The Department of the Treasury’s Financial Stability Oversight Council (FSOC) has released a report on Climate-Related Financial Risk, as required by Executive Order 14030 signed in May 2021.

The FSOC identifies climate change as an emerging threat to the financial stability of the United States and states that it is the responsibility of the FSOC to ensure the resiliency of the U.S. financial system to climate-related financial risks. The report is deemed a “first step,” representing an initial review of the current efforts by FSOC members to incorporate climate-related financial risk into their regulatory and supervisory activities, enhance climate-related disclosures, and assess climate-related risks to U.S. financial stability. Multiple recommendations under four overarching themes are intended to serve as a coordinated and accelerated agenda for the FSOC members as they work to promote resilience and help support an orderly, economy-wide transition toward the Administration’s goal of net-zero emissions by 2050.

The key recommendations include:

  • Building capacity and expanding efforts to address climate-related financial risks. This includes:

  • Forming a Climate-related Financial Risk Committee (CFRC) and underlying advisory committee to identify priority areas and serve as a coordinating body for information sharing, developing approaches and standards, and facilitating communications.

  • Prioritizing members’ internal investments to expand capacity to define, identify, measure, monitor, assess, and report on climate-related financial risks and their effects on financial stability, including investments in staffing training, expertise, data analytics and modeling methodologies, and monitoring.

  • Filling climate-related data and methodological gaps, by:

  • Promptly identifying and taking the next steps to ensure consistent and reliable data for assessing climate-related risks, including inventorying currently collected and procured data and developing plans to obtain additional data.

  • Developing consistent data standards, definitions, and relevant metrics.

  • Coordinating with international regulatory counterparts regarding data gaps, definitions, standards, metrics, and tools.

  • Enhancing public climate-related disclosures. FSOC recommends the members:

  • Update disclosure requirements to promote consistency, comparability, and the decision-usefulness of information on climate-related risks and opportunities.

  • Standardize data formats to promote comparabilities, such as the use of structured data using the same or complementary protocols.

  • Consider building on the core elements of the Financial Stability Board’s Task Force on Climate-related Financial Disclosure (TCFD) “to the extent consistent with the U.S. regulatory framework and the needs of U.S. regulators and market participants.”

  • Consider whether disclosures should include greenhouse gas (GHG) emissions.

  • Assessing and mitigating climate-related risks that could threaten the stability of the financial system. This would include:

  • Collaborating with external experts to identify climate forecasts, scenarios, and other tools necessary to better understand the exposure of regulated entities to climate-related risks and how those risks translate into economic and financial impacts.
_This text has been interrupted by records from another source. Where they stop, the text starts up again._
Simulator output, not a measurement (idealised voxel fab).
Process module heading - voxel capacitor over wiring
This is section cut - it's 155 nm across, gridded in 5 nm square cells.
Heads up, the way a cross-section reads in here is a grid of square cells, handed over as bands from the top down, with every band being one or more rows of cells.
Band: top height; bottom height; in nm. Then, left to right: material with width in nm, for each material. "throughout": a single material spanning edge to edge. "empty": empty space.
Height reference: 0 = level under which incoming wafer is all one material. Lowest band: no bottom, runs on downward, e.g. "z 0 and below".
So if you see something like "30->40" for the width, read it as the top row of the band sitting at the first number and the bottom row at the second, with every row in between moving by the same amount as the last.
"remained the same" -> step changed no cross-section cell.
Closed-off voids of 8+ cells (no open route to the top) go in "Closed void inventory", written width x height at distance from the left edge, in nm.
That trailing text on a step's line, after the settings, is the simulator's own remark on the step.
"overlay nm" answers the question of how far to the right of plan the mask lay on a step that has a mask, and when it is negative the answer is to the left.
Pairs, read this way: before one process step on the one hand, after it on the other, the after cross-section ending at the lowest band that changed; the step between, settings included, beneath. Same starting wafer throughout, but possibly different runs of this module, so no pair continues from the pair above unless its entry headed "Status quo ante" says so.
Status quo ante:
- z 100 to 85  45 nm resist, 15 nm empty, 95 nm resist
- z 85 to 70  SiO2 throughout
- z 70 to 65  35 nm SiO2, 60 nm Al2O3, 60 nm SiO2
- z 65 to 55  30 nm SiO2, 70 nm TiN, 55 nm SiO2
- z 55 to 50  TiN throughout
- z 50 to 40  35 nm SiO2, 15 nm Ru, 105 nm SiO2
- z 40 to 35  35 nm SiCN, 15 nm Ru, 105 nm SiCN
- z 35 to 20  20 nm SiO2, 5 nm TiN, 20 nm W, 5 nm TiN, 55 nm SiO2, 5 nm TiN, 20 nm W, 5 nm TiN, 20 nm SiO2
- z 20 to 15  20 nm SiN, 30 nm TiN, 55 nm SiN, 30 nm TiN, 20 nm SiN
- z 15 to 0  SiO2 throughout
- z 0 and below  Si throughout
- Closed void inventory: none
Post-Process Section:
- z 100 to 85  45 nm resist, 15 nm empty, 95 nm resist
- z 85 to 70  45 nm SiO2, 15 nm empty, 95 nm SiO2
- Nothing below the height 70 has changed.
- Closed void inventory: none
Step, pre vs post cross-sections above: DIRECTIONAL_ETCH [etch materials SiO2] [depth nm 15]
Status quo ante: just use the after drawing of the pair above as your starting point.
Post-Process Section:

  • Coordinating with international regulatory counterparts.

  • Using scenario analysis, taking into account supervisory and regulatory mandates and the size, complexity, and activities of the regulated entities.

Impact on vulnerable populations

The report highlights that adverse effects of climate change are likely to disproportionately impact financially vulnerable communities, including low-income communities, communities of color, and other disadvantaged or underserved communities. The FSOC specifically recommends that its members coordinate the analysis of climate-related financial risks conducted in their supervisory and regulatory functions with efforts to understand the impacts on communities and households. Further, the members are encouraged to evaluate climate-related impacts and the impacts of proposed policy solutions on financially vulnerable populations when assessing the impact of climate change on the economy and the financial system.

Net-zero emissions

The FSOC notes that the United States has committed to lowering U.S. GHG emissions by 50-52 percent by 2030 (from 2005 levels) and set a goal of net-zero emissions by 2050. It states that meeting these targets will require significant changes across the economy, especially in GHG-intensive sectors. The changes may require technological innovations and complementary policy actions to incentivize transitions to low-GHG methods of production, and may broadly affect households, communities, and businesses.